The Weeknd

(Copyright © 2010 Piero Scaruffi | Terms of use )
House of Balloons (2011), 6.5/10
Echoes of Silence (2011), 5/10
Thursday (2011), 6/10
Kiss Land (2013), 5/10
Beauty Behind the Madness (2015), 4.5/10
Starboy (2016), 4/10
After Hours (2020), 6/10
Dawn FM (2022), 4.5/10

(Clicka qua per la versione Italiana)

Weeknd, the project of Toronto's crooner Abel Tesfaye, bursts on the stage of high-tech soul music with a trilogy of mixtapes produced by Doc McKinney and Illangelo. The nine ballads of House of Balloons (2011), with the exception of the one uptempo number, House of Balloons (also the standout), succeed best when the soundscape upsets the narrative (as in the seven-minute The Party & the After Party), when the sounds create contradictory textures (What You Need) and when the choreography prevails over the quivering falsetto The Morning. Coupled with Tesfaye's stories of sex and drugs (Wicked Games in particular), the music actually hints at an acute state of loneliness.

The sense of loneliness rules reigns supreme over the psychological gems of Thursday (2011): Thursday, The Zone and Rolling Stone. Alas, the frequency of convincing hooks had declined dramatically.

Echoes of Silence (2011) indulged in depravity for the sake of provoking (Initiation, XO / The Host): when a pop star runs out of ideas, all he has to do to keep being talked about is to insult everybody's intelligence. However, the stark and naked Montreal, Echoes of Silence, Same Old Song and Next replicated the sense of failure that permeated the previous mixtape. Sex had never sounded so macabre and suicidal. Clams Casino produced the most musical piece, The Fall.

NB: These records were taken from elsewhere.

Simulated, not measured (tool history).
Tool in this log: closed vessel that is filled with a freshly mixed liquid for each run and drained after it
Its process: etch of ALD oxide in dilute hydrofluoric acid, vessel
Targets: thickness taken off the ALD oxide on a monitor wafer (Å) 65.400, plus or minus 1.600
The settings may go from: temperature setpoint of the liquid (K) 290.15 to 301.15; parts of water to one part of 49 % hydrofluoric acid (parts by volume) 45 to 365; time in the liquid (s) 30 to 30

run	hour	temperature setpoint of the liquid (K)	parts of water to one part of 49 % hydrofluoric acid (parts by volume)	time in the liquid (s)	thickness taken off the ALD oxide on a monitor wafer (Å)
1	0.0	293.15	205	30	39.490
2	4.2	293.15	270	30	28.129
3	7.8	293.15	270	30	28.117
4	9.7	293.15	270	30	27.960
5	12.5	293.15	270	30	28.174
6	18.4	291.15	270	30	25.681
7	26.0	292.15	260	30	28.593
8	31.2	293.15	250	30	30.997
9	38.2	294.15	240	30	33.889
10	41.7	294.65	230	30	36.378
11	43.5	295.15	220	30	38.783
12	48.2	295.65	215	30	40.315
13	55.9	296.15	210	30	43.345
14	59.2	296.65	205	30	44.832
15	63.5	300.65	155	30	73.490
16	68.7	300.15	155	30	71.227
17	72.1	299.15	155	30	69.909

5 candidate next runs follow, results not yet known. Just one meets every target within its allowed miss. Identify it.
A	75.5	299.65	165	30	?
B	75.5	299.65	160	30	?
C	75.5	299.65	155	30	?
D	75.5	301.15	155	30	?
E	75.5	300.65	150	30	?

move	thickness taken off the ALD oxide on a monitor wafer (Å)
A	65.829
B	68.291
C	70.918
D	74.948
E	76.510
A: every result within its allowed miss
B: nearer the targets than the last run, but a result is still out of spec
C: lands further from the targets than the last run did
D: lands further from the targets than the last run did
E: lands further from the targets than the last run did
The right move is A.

The three mixtapes were compiled on Trilogy (2012).

The brainy production of the mixtapes was greatly simplified on his first studio album, Kiss Land (2013), produced by Daniel "DannyBoyStyles" Schofield, although the main features survived in the best songs (Professional, Kiss Land, The Town): anguished vocals, dark lyrics about sex and drugs, creepy soundscapes, melancholic electronics, booming beats. His mentor Drake ruins Live For.

Beauty Behind the Madness (2015), a sellout to mainstream pop, started sounding like a revival of Phil Collins' romantic balladry. Much of the album is junk, but Can't Feel My Face (produced by Max Martin), The Hills (a new collaboration with Illangelo) and Tell Your Friends (co-written by Che Pope and Kanye West) are tolerable.

Michael Jackson was a better reference for the lame ballads of Starboy (2016). Starboy and I Feel It Coming are the ones to save.

The six-song EP My Dear Melancholy (2018) marked a brief return to the darker and brainier style of his "trilogy".

Max Martin again architected his hit single Blinding Lights (2019).

His gloomy ballads met slick productions by famous hit-makers like Metro Boomin and Max Martin on After Hours (2020), which also reinstated a bit of aesthetic purpose. The facile synth-pop of Blinding Lights (a rip-off of A-ha's Take on Me which became one of his biggest hits) and In Your Eyes is counterbalanced by the moodier six-minute pieces After Hours and Escape from LA and by the sophisticated Scared to Live and Save Your Tears (another Max Martin creation, the biggest hit of 2021).

Dawn FM (2022), produced by Max Martin and Oneohtrix Point Never, was his "disco revival" album, heavy on the electronic arrangements. It was also a concept album with Jim Carrey’s silly radio commentary interspersed throughout the album. (A funny concept: purgatory is a traffic jam and while you wait you listen to a radio station run by comedian Jim Carrey). Abel Tesfaye arrives at the 1980s revival about ten years later, after everybody else has already aped the stars of synth-pop, but he also ventures a bit further in time to the age of disco-music. And so Depeche Mode inspire Gasoline, the Pet Shop Boys could have made How Do I Make You Love Me? (as a B-side at best), and the catchy singalong Less Than Zero (the best of the bunch) sounds like a cover of his own Save Your Tears done by Orchestral Manoeuvres in the Dark. The hit Take My Breath harks further back in time, to Giorgio Moroder's disco locomotives, while the electronic funk of Sacrifice rapes a more recent act, Daft Punk. His more congenial soul ballads are few and mostly filler, no matter how elaborate the electronic arrangement (Every Angel Is Terrifying, Is There Someone Else?, Out of Time) with the exception of Best Friends, the best intimate architecture.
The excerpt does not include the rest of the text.